Night time and low light photography
A camera-mounted electronic flash at night, even when correctly-used, often overexposes the immediate foreground and leaves the background in darkness. When that sun goes down at dusk, photographers have to rely on other light sources to obtain their images. There are two basic types of night photography: ambient light photography (also called available or existing) and artificial light photography. Ambient light may also be artificial (street lights, neon signs, etc.), but the term “artificial light photography” when used here refers to light introduced by the photographer, such as electronic flash illumination.
Ambient light photography
Existing light in a night scene can be difficult to figure out what exposure settings to use for it. When a scene is lit by the sun, a general exposure reading will usually provide decent results, but when a scene is mainly dark and there are different sources of light illuminating it at different strengths, the photographer is challenged to obtain the correct exposure.
Using automatic white balance at night may produce results that are difficult to predict. For instance, a subject illuminated by fluorescent lighting will appear to be greenish when photographed using a normal daylight white balance or even using automatic white balance.

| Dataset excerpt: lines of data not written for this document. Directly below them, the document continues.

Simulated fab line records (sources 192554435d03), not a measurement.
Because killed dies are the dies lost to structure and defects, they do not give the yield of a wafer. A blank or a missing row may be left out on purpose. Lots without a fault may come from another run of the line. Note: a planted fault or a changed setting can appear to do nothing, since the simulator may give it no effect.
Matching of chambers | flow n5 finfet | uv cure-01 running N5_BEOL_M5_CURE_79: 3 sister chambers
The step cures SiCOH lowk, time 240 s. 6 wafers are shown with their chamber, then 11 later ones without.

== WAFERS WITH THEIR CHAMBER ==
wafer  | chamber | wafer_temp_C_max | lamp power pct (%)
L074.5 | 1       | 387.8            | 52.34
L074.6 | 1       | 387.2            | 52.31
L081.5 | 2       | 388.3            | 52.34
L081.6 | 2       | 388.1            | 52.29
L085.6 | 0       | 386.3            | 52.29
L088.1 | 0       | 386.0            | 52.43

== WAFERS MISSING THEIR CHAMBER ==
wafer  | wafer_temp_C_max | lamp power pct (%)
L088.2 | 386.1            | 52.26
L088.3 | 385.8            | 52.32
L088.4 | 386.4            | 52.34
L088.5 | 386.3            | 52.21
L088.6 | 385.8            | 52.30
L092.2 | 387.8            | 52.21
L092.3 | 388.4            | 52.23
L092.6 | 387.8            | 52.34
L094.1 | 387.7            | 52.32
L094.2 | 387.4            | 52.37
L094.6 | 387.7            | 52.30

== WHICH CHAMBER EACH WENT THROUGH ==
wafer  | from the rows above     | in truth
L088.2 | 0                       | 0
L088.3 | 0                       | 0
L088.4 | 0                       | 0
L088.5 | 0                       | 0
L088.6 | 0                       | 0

Ambient light at night is often sufficient for people to just make things out or for a specific purpose. A car’s headlights, for example, illuminate the road in front of it, but do not illuminate the car itself or very much else. Street lights have a limited range. A town at night has bright spots and dark spots. A restaurant table may be lit by a single candle, or may be brilliantly illuminated by strong interior lights. A field may be illuminated by a bright full moon that provides only a fraction of the sun’s light, making some shadows look blue and providing sharp contrast between highlights and shadows.
When the ambient light is bright enough, it may permit sufficiently-fast shutter speeds for hand-holding your camera. Frequently, the light source itself is the subject, as when photographing fireworks. When you are shooting light itself – not what it is illuminating – shutter speed is a major consideration, especially if the light is in motion. A long, slow shutter speed will allow a light to move across the scene for a longer period of time while the exposure is being made, tracking the light’s movement in a line across your cameras sensor. The snaking tail-lights of a moving vehicle is an example.
When using ambient light, a photographer must contend with a wide variety of lighting situations at night. Low light photography is challenging, but once you have learned how to achieve good night pictures using existing light, it can be highly rewarding.
Artificial light at night
The most common form of artificial light produced by photographers today is electronic flash.
Flash during daylight hours is primarily used for “fill flash lighting,” that is, supplemental lighting to brighten shadow areas when shooting a subject in another light source, which is typically the sun. Flash at night does not usually have the benefit of another powerful light source to provide illumination in areas that the flash’s light does not reach, and many night-time flash pictures have very dark backgrounds because there is simply insufficient balance between the flash’s illuminance and the feeble light falling on the background.
When exposing for light itself and when that light is significantly brighter than its surroundings, the rest of the image will probably be completely dark. As seen in many photographs taken in a bar or night club when taking snaps of friends on a night out.
Photographers using bright artificial lighting on a foreground subject at night must compose their images to take into account that far-off background objects that they can see may not be visible since the objects will be underexposed. The light from a single flash unit will simply not reach them, as light falls off very quickly over distance. Sometimes, this is a benefit, since bright flash illuminating a foreground object may be all you want, and a dark background may suit your composition perfectly. At other times, however, you may need to re-position your subject or your flash to provide sufficient illumination for everything that is important to the composition. alternatively you can use a second flash, triggered by your on-camera flash to add light to the background.
Direct flash can provide flat, uninteresting images. Bouncing flash off walls or low ceilings can provide more pleasing results. The shot above was achieved using an off camera flash positioned at 45 degrees to the subjects, and pointed directly at them. It illuminates the couple in a much more flattering and pleasing way then would an on-camera flash, which would provide enough illumination but would be directed from the cameras position. Notice how very little of the artificial flash has spilled onto the background, leaving the ambient background lighting intact. However the exposure of this particular shot has been made to keep the background illuminated enough to see the detail of the room.